> Actually there's a whole bunch of mathematics which I find useful as an engineer because it tells me that the perfection I have vaguely imagined I could reach for is literally not possible and so I shouldn't expend any effort on that

That's actually given as a reason to study NP-completeness in the classic 1979 book "Computers and Intractability: A Guide to the Theory of NP-Completeness" by Garey & Johnson, which is one of the most cited references in computer science literature.

Chapter one starts with a fictional example. Say you have been trying to develop an algorithm at work that validates designs for new products. After much work you haven't found anything better than exhaustive search, which is too slow.

You don't want to tell your boss "I can't find an efficient algorithm. I guess I'm just too dumb".

What you'd like to do is prove that the problem is inherently intractable, so you could confidently tell your boss "I can't find an efficient algorithm, because no such algorithm is possible!".

Unfortunately, the authors note, proving intractability is also often very hard. Even the best theoreticians have been stymied trying to prove commonly encountered hard problems are intractable. That's where the book comes in:

> However, having read this book, you have discovered something almost as good. The theory of NP-completeness provides many straightforward techniques for proving that a given problem is “just as hard” as a large number of other problems that are widely recognized as being difficult and that have been confounding the experts for years.

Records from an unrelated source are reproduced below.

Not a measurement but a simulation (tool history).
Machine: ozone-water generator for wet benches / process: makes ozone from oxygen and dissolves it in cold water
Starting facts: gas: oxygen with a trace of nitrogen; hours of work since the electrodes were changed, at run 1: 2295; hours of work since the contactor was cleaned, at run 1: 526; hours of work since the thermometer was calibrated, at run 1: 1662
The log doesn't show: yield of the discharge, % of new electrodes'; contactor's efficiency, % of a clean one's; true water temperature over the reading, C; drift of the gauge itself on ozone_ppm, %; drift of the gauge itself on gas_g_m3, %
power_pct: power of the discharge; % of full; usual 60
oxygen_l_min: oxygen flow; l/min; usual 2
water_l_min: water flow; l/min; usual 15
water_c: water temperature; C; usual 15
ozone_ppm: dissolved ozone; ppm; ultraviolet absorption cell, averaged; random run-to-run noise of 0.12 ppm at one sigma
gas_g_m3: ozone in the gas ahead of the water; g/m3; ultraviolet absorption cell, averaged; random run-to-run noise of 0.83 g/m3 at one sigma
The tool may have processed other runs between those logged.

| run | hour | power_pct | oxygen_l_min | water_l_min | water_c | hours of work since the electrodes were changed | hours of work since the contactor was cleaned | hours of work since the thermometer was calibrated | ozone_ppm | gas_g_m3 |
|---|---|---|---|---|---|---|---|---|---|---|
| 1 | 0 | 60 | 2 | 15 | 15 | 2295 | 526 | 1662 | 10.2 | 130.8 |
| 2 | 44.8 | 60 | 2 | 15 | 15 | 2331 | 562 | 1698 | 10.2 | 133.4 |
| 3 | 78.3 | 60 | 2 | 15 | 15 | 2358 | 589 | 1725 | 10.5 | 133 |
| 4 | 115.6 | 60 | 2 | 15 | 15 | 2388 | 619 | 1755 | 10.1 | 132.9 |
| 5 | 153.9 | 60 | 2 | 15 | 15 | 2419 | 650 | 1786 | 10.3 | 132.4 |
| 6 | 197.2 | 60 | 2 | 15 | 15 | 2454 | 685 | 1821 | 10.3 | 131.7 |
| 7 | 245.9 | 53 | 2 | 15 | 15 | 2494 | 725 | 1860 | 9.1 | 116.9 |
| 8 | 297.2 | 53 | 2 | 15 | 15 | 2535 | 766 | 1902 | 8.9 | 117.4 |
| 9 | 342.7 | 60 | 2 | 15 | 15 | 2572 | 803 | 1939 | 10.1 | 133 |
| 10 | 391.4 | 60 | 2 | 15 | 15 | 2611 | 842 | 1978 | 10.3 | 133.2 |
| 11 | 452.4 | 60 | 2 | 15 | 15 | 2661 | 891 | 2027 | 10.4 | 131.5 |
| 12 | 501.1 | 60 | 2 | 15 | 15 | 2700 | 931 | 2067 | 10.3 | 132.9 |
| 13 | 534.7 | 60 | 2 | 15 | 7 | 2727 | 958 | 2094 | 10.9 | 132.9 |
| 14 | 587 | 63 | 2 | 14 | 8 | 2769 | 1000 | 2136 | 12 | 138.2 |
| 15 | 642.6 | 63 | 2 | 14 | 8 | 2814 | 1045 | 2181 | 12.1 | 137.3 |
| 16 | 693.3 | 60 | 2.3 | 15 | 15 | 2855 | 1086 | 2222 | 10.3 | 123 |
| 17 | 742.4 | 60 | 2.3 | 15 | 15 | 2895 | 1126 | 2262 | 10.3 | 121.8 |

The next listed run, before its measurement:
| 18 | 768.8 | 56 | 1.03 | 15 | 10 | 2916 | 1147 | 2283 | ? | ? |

Using the techniques from the book you prove the problem is NP-complete. Then you can go to your boss and announce "I can't find an efficient algorithm, but neither can all these famous people". The authors note that at the very least this informs your boss that it won't do any good to fire you and hire another algorithms expert. They go on:

> Of course, our own bosses would frown upon our writing this book if its sole purpose was to protect the jobs of algorithm designers. Indeed, discovering that a problem is NP-complete is usually just the beginning of work on that problem.

...

> However, the knowledge that it is NP-complete does provide valuable information about what lines of approach have the potential of being most productive. Certainly the search for an efficient, exact algorithm should be accorded low priority. It is now more appropriate to concentrate on other, less ambitious, approaches. For example, you might look for efficient algorithms that solve various special cases of the general problem. You might look for algorithms that, though not guaranteed to run quickly, seem likely to do so most of the time. Or you might even relax the problem somewhat, looking for a fast algorithm that merely finds designs that meet most of the component specifications. In short, the primary application of the theory of NP-completeness is to assist algorithm designers in directing their problem-solving efforts toward those approaches that have the greatest likelihood of leading to useful algorithms.

A linked list is sparse by the metric of minimum maximum degree (2).

A maximally sparse connected graph by mean (degree edge/node ratio) is any tree (mean degree ~ 1), not necessarily a linked list.